Bad Graphs Mislead More Than 1000 Words

A case study in how one's choice of graphing techniques can shape a debate over known data.

James Joyner · Friday, September 24, 2010 · 8 comments

Following Alexander Hart‘s lead, Ezra Klein accuses Republicans of “some serious chart based chicanery” for the inclusion of this graph in the “Pledge.”

Both note that the actual variance is being distorted by starting the Y axis at 17%, making the increase to 23.5% seem massive. Hart produces this “honest graph.”

But, as Klein’s readers point out, this chart is actually more misleading! Taking the axis up to 100%, when the actual top number is only 24%, totally minimizes the variation. So he dutifully comes up with a compromise chart:

Jonathan Bernstein, who desperately wants more people to read him — and they should! — gives this Catch of the Day honors.

My initial reaction to all this was that it just shows how distorting random — and honest — choices in graphical design can be. And also that, while starting a chart at 17% to magnify the difference may not be entirely kosher, it’s such a standard practice in these things as to not be noteworthy. But those observations are too banal to merit the time needed to produce such a graphically-intensive post.

But Andrew Gelman actually makes a more substantive point:

I agree with Klein and Hart that, if you’re gonna do a bar chart, you want the bars to go down to 0. On the other hand, a projected change from 19% to 23% is actually pretty big, and I don’t see the point of using a graphical display that hides it.

The solution: Ditch the bar graph entirely and replace it by a lineplot, in particular, a time series with year-by-year data. The time series would have several advantages:

1. Data are placed in context. You’d see every year, instead of discrete averages, and you’d get to see the changes in the context of year-to-year variation.

2. With the time series, you can use whatever y-axis works with the data. No need to go to zero.

I agree that a line plot, or even a simple line graph, would be more useful than a bar graph here. But all statistical graphs have advantages and disadvantages.
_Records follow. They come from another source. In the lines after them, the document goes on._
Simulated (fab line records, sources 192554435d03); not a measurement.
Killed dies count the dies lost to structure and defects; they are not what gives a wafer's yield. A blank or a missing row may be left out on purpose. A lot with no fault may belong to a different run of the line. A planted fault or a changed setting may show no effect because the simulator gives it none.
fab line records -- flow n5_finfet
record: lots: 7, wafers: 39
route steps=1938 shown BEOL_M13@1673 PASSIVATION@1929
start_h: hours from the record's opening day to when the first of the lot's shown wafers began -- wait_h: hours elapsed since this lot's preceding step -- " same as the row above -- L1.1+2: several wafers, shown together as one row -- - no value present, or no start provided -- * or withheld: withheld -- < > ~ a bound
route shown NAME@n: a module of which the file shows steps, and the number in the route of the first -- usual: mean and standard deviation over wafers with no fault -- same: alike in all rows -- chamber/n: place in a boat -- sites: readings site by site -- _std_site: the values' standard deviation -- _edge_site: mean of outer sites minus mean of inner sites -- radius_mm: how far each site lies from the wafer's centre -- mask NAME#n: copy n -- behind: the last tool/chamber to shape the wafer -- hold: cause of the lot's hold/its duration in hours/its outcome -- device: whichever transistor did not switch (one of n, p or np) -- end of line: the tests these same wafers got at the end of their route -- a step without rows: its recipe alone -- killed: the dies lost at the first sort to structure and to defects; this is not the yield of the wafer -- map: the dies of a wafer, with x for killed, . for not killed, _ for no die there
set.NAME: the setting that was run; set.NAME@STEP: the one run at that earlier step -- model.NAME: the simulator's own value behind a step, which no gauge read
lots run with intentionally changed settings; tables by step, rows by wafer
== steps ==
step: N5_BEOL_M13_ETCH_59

Further, in defense of whomever drew the disputed GOP chart that started this whole thing, Bernstein commenter David Tomlin correctly observes, “Federal spending as percent of GDP hasn’t been below 17% since before WW2. Looking at the range between 17% and 24% seems to me to be a perfectly reasonable way of comparing changes in that figure. Describing the clearly labeled graph as ‘dishonest’ is tendentious.”

Comments

Jayvie Canono says:

Friday, 24 September 2010 at 08:09

The problem with Mr. Klein’s complaint and everyone else’s is that they ignore how a bar graph is built. I was taught in stat class that bar graphs consider the highest and lowest values of the data set being presented. Graphing it versus 100% is incorrect because it blows out detail, but of course shows “perspective,” as the Lefties say.
Given three data points with such minmal variance, actually, the first graph is correct, just as commenter Tomlin says.
John Burgess says:

Friday, 24 September 2010 at 08:18

I think the works of Edward Tufte should be required reading for all journalists–including bloggers. I wouldn’t object to their being made required reading before people could get their drivers licenses, for that matter.

http://www.edwardtufte.com/tufte/
J.W. Hamner says:

Friday, 24 September 2010 at 08:27

Yeah, all graphs are misleading in a sense… even the best Tufte approved graphical masterpiece is meant to highlight a certain aspect of the data and present in such a way as to tell a story. The numbers and stats tell you everything you need to know, and everyone should approach every graph they see as a skeptic.
steve says:

Friday, 24 September 2010 at 08:54

“Given three data points with such minmal variance, actually, the first graph is correct, just as commenter Tomlin says.”

Nope, graphs are a visual aid. That first graph gives the visual impression of a doubling. If you choose to use such a graph, there should be a disclaimer. However, since most people are not mathematicians, they will still walk away with a misleading impression. You are close. What you should really do is start at zero, but use increments of about 1% on the Y-axis as was done on the original graph (I am too lazy to calculate what the actual increments should be to correlate with the actual change.)

Of course, without a time frame, this graph wold still be incomplete. Does this include the stimulus? It also ignores the composition of that spending. How much of it is discretionary vs entitlements? I like graphs a lot and use them in my own writing, but I always go back to the original data when I can. People often cherry pick data to get the results they want, which shows up when you go back to look at the original numbers. You also need to remember to correct for things like inflation to get accurate data, though nominal numbers are still important.

Steve
john personna says:

Friday, 24 September 2010 at 09:13

The last graph of the 3 is obviously most honest.
Brummagem Joe says:

Friday, 24 September 2010 at 11:35

“Given three data points with such minmal variance, actually, the first graph is correct, just as commenter Tomlin says.”

One wonders where you went to school. I agree topping it out at 100 disorts but this chart should baseline at zero. As one of the commenters points out it’s hardly worth talking about since this sort of sleight of hand is standard operating practice in this sort of doc.
Brummagem Joe says:

Friday, 24 September 2010 at 11:38

The other thing the Republicans ignore is that much of the spending in the 2009-2020 period was contracted on the GOP watch.
Trumwill says:

Friday, 24 September 2010 at 16:01

I agree with regard to Graph #3 being the most reasonable. However, even that one is problematic in portraying what is supposed to be portrayed (Obama’s “irresponsible spending”). As a percentage of the GDP, the GDP is important. Obama could have cut spending and could still look “worse” on this graph because the GDP likely got cut by more.